Brother Aidan Smith was farewelled from this life at a moving service at St Patrick’s Church Kilmore on 17 March.
He died peacefully on March 6 at the Marist Community in Campbelltown.
It was most appropriate that the service to celebrate his life was held in Kilmore, as it had a special place in the Smith family history with all four boys from the family attending Assumption College, his father John having constructed some of the buildings and his brother Brian also assisting the college with building works in later years.
Aidan was born Gerald Patrick Smith in Werribee, Victoria on 7 January 1932 to parents John and Rose. He was the youngest of nine children, all of whom have predeceased him, including his brother Michael, also a Marist Brother and former Provincial known as Brother Walter.
Aidan attended Assumption from 1945 to 1949. He was remembered as a good student who made a name for himself on the athletics track and as a member of the First XVIII football side. He was young man at Assumption when the family suffered the loss of their mother and only 18 months later the passing of their father.
Encouraged to follow whatever path he chose, he entered the Juniorate at Macedon in 1950 and became a Brother in 1952.
Known from the beginning of his service as an extroverted, fun-loving Brother, he was a bit mischievous and would ‘stir the pot’. This aside, he was also a practical and jovial man, not sanctimonious but sensitive to individual spirituality.
Brother Aidan was part of a generation of Brother’s in the 1950s that strengthened the Catholic culture and enlivened communities bringing energy, enthusiasm and vitality to their ministry.
He began his teaching career at Marcellin in Camberwell before moving to Forbes in 1954. He left a major imprint on the school as an agriculture teacher and sport coach as well as successfully building a levee bank that has seen the school safely through numerous floods.
He then moved to Marist Brothers Agricultural College in Mount Gambier and at the age of 33 became Principal. Six months sabbatical at the Formation House in Fribourg, Switzerland followed before returning to Principal positions at Marcellin in Camberwell and St Francis Xavier’s College Leeton.

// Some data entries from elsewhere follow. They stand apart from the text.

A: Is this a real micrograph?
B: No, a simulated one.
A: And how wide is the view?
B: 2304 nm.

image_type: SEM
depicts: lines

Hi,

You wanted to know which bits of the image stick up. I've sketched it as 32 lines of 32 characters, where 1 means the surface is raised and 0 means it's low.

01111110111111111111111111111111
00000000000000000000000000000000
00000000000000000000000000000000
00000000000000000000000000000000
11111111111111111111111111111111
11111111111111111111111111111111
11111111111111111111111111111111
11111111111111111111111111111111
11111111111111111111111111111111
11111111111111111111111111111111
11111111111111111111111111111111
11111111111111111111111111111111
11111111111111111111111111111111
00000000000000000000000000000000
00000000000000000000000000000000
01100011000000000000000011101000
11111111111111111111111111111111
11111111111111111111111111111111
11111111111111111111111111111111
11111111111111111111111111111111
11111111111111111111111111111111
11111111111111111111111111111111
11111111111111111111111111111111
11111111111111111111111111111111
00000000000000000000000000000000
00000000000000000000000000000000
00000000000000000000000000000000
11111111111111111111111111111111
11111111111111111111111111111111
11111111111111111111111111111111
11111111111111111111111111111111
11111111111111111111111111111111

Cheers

As times changed in the classroom, Brother Aidan found his place in other areas of need. He was a master at making connections within communities and spent time making valuable contributions within Aboriginal communities in Alice Springs and Darwin, with people of all walks of life in Ireland, assisting the Brother’s in New Zealand as the Australian Novice Master and with the Brothers and needy communities in India and Sri Lanka.
His re-connection with the Marist community in Forbes in 2007 saw him transform the front of the College where he established magnificent rose gardens, landscaped lawns and hedges. He was there to greet all who entered and his presence is still felt there today.
In his eulogy, Brother Julian Casey described Brother Aidan as “having a willingness to walk across religious, cultural and other social boundaries. He touched the lives of ordinary people, attending to their suffering, welcoming them into conversation, and sharing their stories of hope. Staying connected empowered his humanity and he left the sort of legacy that Marcellin Champagnat envisaged; humble, simple and modest. He showed that he was always open to turn his hand to something new, always ready to respond to requests to fill a gap and always willing to give of himself in the cause of others.”